The al-Qaida attacks didn’t exactly cause us to fear the world around us. This, to us, was not like Communism to an earlier generation — an all-consuming and relentless enemy that could actually triumph.

Any such illusions vanished quickly, as the Taliban fell, and Saddam Hussein’s Republican Guard crumbled. We stopped thinking of terrorism as an existential threat.

If anything, we started to view events in the world as random and disconnected. What happened in New York on Sept. 11, 2001, was unexpected, undeserved, and looks increasingly like an outlier event, at least in its scope and its effect.

If something like this could happen, we started to believe things could, in fact, just happen to us.
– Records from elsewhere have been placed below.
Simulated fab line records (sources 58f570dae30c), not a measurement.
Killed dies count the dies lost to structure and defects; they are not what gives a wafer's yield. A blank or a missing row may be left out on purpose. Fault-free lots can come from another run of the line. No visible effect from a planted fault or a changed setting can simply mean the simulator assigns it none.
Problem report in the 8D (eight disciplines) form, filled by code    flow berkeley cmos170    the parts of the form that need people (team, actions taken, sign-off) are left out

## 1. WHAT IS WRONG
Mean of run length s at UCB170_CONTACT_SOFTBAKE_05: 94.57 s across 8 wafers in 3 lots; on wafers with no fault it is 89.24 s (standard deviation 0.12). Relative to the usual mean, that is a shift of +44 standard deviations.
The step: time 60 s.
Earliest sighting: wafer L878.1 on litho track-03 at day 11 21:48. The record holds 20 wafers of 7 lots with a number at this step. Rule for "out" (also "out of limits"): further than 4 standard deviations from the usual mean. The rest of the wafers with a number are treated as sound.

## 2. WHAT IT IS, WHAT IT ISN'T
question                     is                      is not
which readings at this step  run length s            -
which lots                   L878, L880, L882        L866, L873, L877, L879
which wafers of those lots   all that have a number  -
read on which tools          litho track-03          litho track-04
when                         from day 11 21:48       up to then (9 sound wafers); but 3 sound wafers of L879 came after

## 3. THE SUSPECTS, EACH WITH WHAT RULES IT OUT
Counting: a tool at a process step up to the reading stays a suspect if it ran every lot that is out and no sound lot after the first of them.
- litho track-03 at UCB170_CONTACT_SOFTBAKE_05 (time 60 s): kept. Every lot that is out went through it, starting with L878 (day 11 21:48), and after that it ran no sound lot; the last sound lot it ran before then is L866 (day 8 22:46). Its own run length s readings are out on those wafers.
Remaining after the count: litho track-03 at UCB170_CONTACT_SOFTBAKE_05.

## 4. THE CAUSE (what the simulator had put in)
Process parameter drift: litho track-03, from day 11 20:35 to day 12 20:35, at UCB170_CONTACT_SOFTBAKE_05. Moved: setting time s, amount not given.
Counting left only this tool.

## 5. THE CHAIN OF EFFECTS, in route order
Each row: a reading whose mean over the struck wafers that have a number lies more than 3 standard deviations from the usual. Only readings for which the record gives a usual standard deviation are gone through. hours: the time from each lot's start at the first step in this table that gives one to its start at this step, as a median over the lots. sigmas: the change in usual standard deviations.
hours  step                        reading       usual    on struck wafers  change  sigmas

But the absence of an implacable external enemy didn’t mean the end of fear for our generation. In fact, the absence of some external force to fear made us more introspective, more willing to entertain doubts, sometimes about the world around us, but more often about our own capabilities.

The great terror of our generation is not annihilation, but irrelevance. We don’t fear some foreign enemy, but the dawning certainty that our lives cannot be as grand as we were promised.

We have prepared, many of us, since childhood to live magnificent lives. We are the groomed generation, the connected generation, the Organization Kids, as New York Times'  columnist David Brooks called us.

Our parents largely cared about us, society itself was structured to our benefit, and great things were expected of us.

We are unsettled, now. Maybe you can pin it to Sept. 11, maybe it was something unavoidable, the inevitable backlash against the idea that each generation would live better than the one before it, no matter what.

Maybe it was inevitable that a generation that grew up hearing how wonderful it was would disappoint. Maybe the “cult of self-esteem” was as pernicious as some are beginning to fear.

So we move on in our lives, to high school and college and the beginnings of careers, with the sense that we may be struggling to enter a system that doesn’t need us, or doesn’t want us, or can’t take us.

This is not wholly a political feeling, but the politics of our parents — with its raised voices and its petty fights and great, unspoken failings — doesn’t help. Neither does the generational reckoning we’re about to face.

The political system we’re about to inherit can’t pay for itself. Increasingly, it seems the mistakes of the past will tie our hands as we enter power.

We always thought the world was made for us, and in many ways, it was. But we’re finding out it may have been made badly, and that we may lack the skills to remake it.

This, not terrorism, or foreign enemies, or imminent war, is our greatest fear.